Colonial America and the West Indies

The war begun in Europe also spread to North America – albeit very different in purpose and scale. Notwithstanding a formal agreement between France and England to preserve peace, French policy in North America and the West Indies (the crown jewels of the English empire), had been aggressive towards the English colonies. Actions by Louis included the invasion of English West Indies, in particular the divided island (half French, half English) of St Kitts; in the north-east from Acadia into Maine, and in the north amongst the Indian tribes between Canada, New York and New England. Moreover Hudson Bay was a focal point of dispute between the Protestant English and Catholic French colonists, both of whom claiming a share of its occupation and trade. It was with this background that in April 1689 William informed his colonists of his intention to declare war on France.

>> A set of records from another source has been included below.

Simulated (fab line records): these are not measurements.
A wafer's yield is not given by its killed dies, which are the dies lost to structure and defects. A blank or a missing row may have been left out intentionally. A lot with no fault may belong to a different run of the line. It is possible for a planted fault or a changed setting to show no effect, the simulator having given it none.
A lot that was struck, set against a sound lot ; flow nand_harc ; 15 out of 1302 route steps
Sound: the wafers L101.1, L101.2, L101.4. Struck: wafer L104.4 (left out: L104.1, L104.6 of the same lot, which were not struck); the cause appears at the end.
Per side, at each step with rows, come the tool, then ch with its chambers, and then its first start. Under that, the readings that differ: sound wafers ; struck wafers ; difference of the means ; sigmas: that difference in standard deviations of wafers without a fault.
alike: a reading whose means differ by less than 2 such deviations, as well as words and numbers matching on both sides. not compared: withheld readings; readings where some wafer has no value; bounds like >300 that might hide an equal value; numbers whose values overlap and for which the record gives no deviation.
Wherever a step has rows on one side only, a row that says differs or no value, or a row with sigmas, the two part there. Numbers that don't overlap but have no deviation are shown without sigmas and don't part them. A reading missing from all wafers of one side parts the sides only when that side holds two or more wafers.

Although important to the colonists of England and France, the North American theatre of the Nine Years’ War (known in the United States as King William's War) was of secondary importance to European statesmen. Despite numerical superiority, the English colonists suffered repeated defeats as New France effectively organised its French troops, Canadian militia and Indian Allies (notably the Algonquins and Abenakis), to attack frontier settlements.

The conflict began in 1689 with a series of Indian massacres (the first of which was the destruction of Dover, New Hampshire) instigated by the Governor General of New France, Louis de Buade de Frontenac. This was followed in August by Pemaquid, Maine, and in February 1690, the town of Schenectady on the Mohawk; massacres at Casco, and Salmon Falls shortly followed. In response, on 1 May 1690 at the Albany Conference, colonial representatives elected to invade Canada. In August a land force commanded by Colonel Winthrop set off for Montreal, whilst a naval force, commanded by the governor of Massachusetts, Sir William Phips (who earlier on 11 May had seized the capital of French Acadia, Port Royal), set sail for Quebec via the Saint Lawrence River. The Battle of Quebec and the expedition on the St Lawrence were, however, humiliating and financial disasters for the English, made worse when the French retook Port Royal. The Quebec expedition was the last major offensive in North America. For the remainder of the conflict, the English colonists were reduced to defensive operations and skirmishes.

Treaty of Ryswick

The peace conference opened on 6 May 1697 in William’s palace at Ryswick (Rijswijk) near The Hague. The Swedes were the official mediators, but it was through the private efforts of Boufflers and William Bentinck, the Earl of Portland that the major issues were resolved. By the terms of the Treaty of Ryswick King Louis returned Luxembourg and other Reunion gains, but kept the whole of Alsace and Strasbourg. Lorraine returned to its duke, although France retained the right to march troops through the territory. Louis abandoned all gains on the right bank of the Rhine – Philppsburg, Breisach, Freiburg and Kehl, and the new French fortresses of La Pile, Mont Royal and Fort Louis were to be demolished. In order to curry favour with Madrid over the Spanish succession question, Louis also evacuated Catalonia and restored Luxembourg, Chimay, Mons, Kortrijk, Charleroi and Ath in the Low Countries to the King of Spain. Although Louis continued to shelter James, he now recognised William as King of Protestant England, and undertook not to actively support the candidature of James’s son.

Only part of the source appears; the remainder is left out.